In colleges, a boost for affirmative action

Appeals panel lets law school opt for integration over color-blind admissions.

A federal court ruling endorsing the use of race as a factor in admissions at the University of Michigan Law School gives a major boost to advocates of affirmative action.

At the very least, it promises to slow the momentum that in recent years had swung against consideration of race and ethnicity when trying to diversify enrollments in higher education. Moreover, the timing of the case is significant, coming after other appeals courts have staked out different positions on the issue.

Consequently, the biggest impact of Tuesday's decision may be to set up a showdown over affirmative action in college admissions before the Supreme Court – an issue the high tribunal hasn't taken up in a quarter century.

The more immediate impact of the Michigan case could be to bolster some other colleges, particularly in the Midwest, that consider race and ethnicity when trying to diversify enrollments. Schools in some other states, especially in the South, remain bound by federal rulings against affirmative action.

In this week's slender 5-4 ruling, the Sixth Circuit Court of Appeals – which includes Michigan, Ohio, Kentucky, and Tennessee – upheld the legality of the Michigan law school's race-conscious admissions policy.

The court overruled a district court judge who in 2001 found the school's admissions policy to be "practically indistinguishable" from an illegal quota system.

"What the court did was to recognize that if an institution like ours is forced to choose between color blindness [that results in bland racial uniformity] and integration, then they may choose integration – as long as they do it in a cautious way," says Jeffrey Lehman, dean of the University of Michigan Law School.

Prior to the ruling, only the Ninth Circuit Court – which includes nine Rocky Mountain and West Coast states – had ruled in favor of race-based college admissions. Two other circuits – the 11th and the Fifth – which include most of the southern US had ruled against such systems.

Gary Orfield, co-director of the Civil Rights Project at Harvard University, hailed the ruling as "a strong reaffirmation" of the landmark 1978 Supreme Court decision in Regents of the University of California v. Bakke. In that case, the court said racial diversity on campus was a compelling government interest.

But plaintiffs lawyers disagree. They say continuing confusion over Bakke is the reason for the sharp split among circuit courts.

This week's ruling was an especially big relief to many law school deans – who will not have to retool their admissions systems. "We are very pleased with the decision," says Carl Monk, executive director of the Association of American Law schools. "We believe that diversity is critical to the quality of legal education, and we will certainly work to see this result expanded to other circuits and upheld [on appeal]."

The ruling was small solace, though, to schools still operating under other circuit court rulings that make it hard for them to compete for minority students.

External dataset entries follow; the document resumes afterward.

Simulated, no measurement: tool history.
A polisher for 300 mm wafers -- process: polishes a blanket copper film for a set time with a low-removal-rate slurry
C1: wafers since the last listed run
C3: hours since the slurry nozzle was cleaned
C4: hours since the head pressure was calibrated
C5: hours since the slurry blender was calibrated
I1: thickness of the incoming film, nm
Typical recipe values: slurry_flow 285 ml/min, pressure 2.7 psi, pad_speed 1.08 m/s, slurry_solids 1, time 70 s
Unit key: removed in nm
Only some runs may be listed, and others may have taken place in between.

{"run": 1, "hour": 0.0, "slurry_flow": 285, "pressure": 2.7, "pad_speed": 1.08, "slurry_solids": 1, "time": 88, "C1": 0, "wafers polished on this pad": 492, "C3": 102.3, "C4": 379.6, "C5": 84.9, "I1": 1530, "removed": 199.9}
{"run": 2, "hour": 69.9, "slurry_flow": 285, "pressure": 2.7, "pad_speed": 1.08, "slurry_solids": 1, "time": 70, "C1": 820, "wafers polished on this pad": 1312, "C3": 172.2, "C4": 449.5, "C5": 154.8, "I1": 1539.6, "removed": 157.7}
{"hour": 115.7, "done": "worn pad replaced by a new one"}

"It's very good news in Michigan, Ohio, Kentucky, and Tennessee ... but it doesn't do any good for us here in Texas in the short run," says Douglas Laycock, a professor at the University of Texas law school.

That's because the University of Texas Law School's affirmative action policy was ruled unconstitutional in a 1996 Fifth Circuit Court of Appeals ruling. The Hopwood v. University of Texas Law School case has had wide impact, preventing every higher education institution in Louisiana, Mississippi, and Texas from considering race in admissions.

Since then, the UT Law School has been scrambling to try to use other recruiting methods to fill the gap as applications from minorities dropped off after the ruling. In 1995, the year before the ruling, 7.4 percent of UT Law School enrollees were black, and 12.5 percent Hispanic. After dipping to less than 1 percent of blacks, the school has since recovered to just 3 percent blacks and 7 percent Hispanics.

"We've tried to compete," Prof. Laycock says. "But it's hard because the schools outside our circuit aren't bound by the same rules. None of the substitutes work nearly as well."

The losing side in this week's ruling remains upbeat about its prospects. "Our goal has always been to get to the Supreme Court," says attorney Terrence Pell of the Center for Individual Rights. "And this sharply divided court [shows] that it needs to go there."

Before that, the Sixth Circuit still must render one more ruling on race in admissions – in a case on undergraduate admissions at the University of Michigan.